Work has also begun on reviewing the Unified Development Code. On Monday, Guillory doubled down on his campaign promise to “repeal and replace” the UDC — which centralizes a number of zoning and building regulations into one place — with something more business friendly, promising to loosen regulations and tinker with processes critics say have slowed down permitting and increased costs for development. A 40-person committee, which includes many vocal critics of the UDC alongside campaign supporters of former Planning Director Carlee Alm-LaBar, Guillory’s opponent during the election, met in late December to start work. Alm-LaBar played a key role in developing the UDC while serving under the administration of Joey Durel. How much of the existing regulations remain will determine whether the UDC is truly replaced or merely tweaked.
Guillory has also promised to pursue an independent audit of LUS. Linking the effort to the internal investigation carried out by Mayor-President Joel Robideaux in the latter half of 2019, Guillory committed to further vetting LUS’s financial practices. Robideaux’s inquiry surfaced accusations that LUS made millions in improper payments to LUS Fiber in an attempt to prop up the municipal telecom. Just before leaving office, Robideaux suggested Fiber’s business model isn’t working. The results of the inquiry are now in the hands of the Public Service Commission, which has limited regulatory oversight over Fiber.
Lowell Duhon and Kayla Miles will remain interim directors of LUS and LUS Fiber. Robideaux appointed Duhon, then his chief administrative officer, and Miles to those positions to carry out the inquiry, at one time inaccurately claiming the leadership shakeup was linked to requests by the PSC. Questions have been raised about Duhon’s and Miles’s qualifications, along with the pay increases that accompanied the appointments. Robideaux’s rebutted concerns of LUS’s consulting engineer, retained as a bond-holder requirement, about the appointments by arguing that they were temporary and meant only for the purposes of the review. The review wrapped with the release of his report in December.
What to watch for: How the new administration works with the new councils. Robideaux was widely criticized for poor communication of his initiatives, which ultimately soured his relationship with the council and other parish elected officials.

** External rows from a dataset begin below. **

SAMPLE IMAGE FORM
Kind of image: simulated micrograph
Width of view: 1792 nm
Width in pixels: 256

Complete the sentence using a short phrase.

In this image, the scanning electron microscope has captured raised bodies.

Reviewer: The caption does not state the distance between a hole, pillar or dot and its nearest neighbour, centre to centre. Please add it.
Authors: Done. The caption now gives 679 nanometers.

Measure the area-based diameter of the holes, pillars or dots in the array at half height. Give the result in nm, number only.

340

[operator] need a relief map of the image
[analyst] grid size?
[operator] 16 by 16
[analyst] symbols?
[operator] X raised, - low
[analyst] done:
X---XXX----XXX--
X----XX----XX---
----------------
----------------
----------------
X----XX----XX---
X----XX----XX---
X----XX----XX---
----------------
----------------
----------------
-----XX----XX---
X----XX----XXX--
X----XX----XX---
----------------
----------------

The gist: Lafayette Police Chief Toby Aguillard formally resigned earlier this week, ending what appeared to be a brewing standoff between the short-tenured chief and his would-be boss, Mayor-President Josh Guillory. The new administration is planning further restructuring of the police department, which could result in the ouster of Deputy Chief Reggie Thomas, according to several sources familiar with the administration’s thinking who spoke on the condition of anonymity.
The gist: Get stoked, readers. There are three council meetings Tuesday night. The 2018 charter amendments creating separate city and parish councils kick in this week with the first-ever meetings of the new bodies, sandwiching a joint meeting — also the first such convening.
A note about scheduling. Going forward, the two councils will meet on the same days, typically on the second and fourth Tuesdays. The parish council will convene first with the city council to follow. If a joint council is set, it meets in between.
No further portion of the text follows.